A few weeks ago when Sid Davis dropped off the information on the WLS picnic, he also brought a couple of articles about a tornado that struck Hamilton County in 1902.
That inspired me to try to compile a list of all the tornadoes in this county prior to the devastating Palm Sunday tornado of 1965.
Because most online sources for tornado stats, like the National Weather Service, only go back to 1950, I drew my information from accounts I found in the old newspapers.
I won’t claim the following list is 100 percent accurate, though. Although all the incidents came from stories that specifically mentioned tornado damage, it’s possible, especially in the early years, that straight line winds were sometimes to blame.
Also, additional tornadoes, or “cyclones,” could have touched down unobserved and / or unrecorded.

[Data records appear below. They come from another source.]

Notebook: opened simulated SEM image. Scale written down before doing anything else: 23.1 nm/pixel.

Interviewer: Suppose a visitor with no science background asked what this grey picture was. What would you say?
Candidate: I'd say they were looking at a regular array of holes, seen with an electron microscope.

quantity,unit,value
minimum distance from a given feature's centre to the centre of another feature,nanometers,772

(Tornadoes were often inaccurately described as “cyclones” during the 1800s. While both are violent storms with powerful, rotating winds, they differ in several respects, such as size, how they’re formed and where they’re formed.)
The earliest reference I found to a tornado in this county appears in the March 15, 1907 Enterprise. According to the article, a “cyclone” ripped through the area of the Chester church and school north of Westfield (around U.S. 31 and 196th Street) on March 12, 1866.
I wasn’t able to confirm any information about that particular twister since no local newspapers are available for 1866, but the remaining tornadoes on the list were all taken from reports published at the time of the storms.
In the early hours of July 16, 1875, a “perfect cyclone” passed through Fall Creek and Delaware Townships. It was actually part of several storms that came through the county between the 15th and 17th. Trees and fences were blown down, and corn, oats and wheat crops were flattened.
Additional destruction was reported in Noblesville and Chicago (the area around Little Chicago Road and State Road 38,) but it’s unclear if that was from the tornado.
Fishersburg, on the Hamilton County / Madison County line, was hit by the “worst tornado that ever visited this vicinity” on September 25, 1878. Some men who were threshing when the tornado struck sought shelter behind a wheat stack only to have it blow down, burying them. They survived, but another man who’d been laying down railroad tracks nearby was killed by a falling tree.
On the evening of June 14, 1880, a funnel cloud about one-quarter of a mile wide roared through the northern part of the county, from Adams Township to Perkinsville, and “everything in its track was literally torn to shreds.”
The south side of Cicero was nearly wiped out. Homes were flattened, roofs torn off, and barns and orchards were wrecked. The Methodist church was turned into a pile of rubble — yet the tornado spared the parsonage, about 15 feet away.
Buildings were also destroyed at Strawtown. The tornado even sucked up water and fish from White River.
Miraculously, although seventeen people were injured — some of them severely — the only deaths were farm animals.
Three years later on the evening of July 16, 1883, an “incipient cyclone” hit Noblesville, tearing off roofs, blowing down trees and damaging the Presbyterian church’s steeple.
The publisher of the Noblesville Independent, W. H. Boswell, returned from a trip to Chicago to discover the Independent’s composing room destroyed. A board had been flung through a window in the office, letting in the wind and pouring rain. Copy was blown away and 15 cases of type were scattered across the floor amidst piles of debris.
The Independent was only able to produce a newspaper that week thanks to material donated by the editor of the rival Republican Ledger.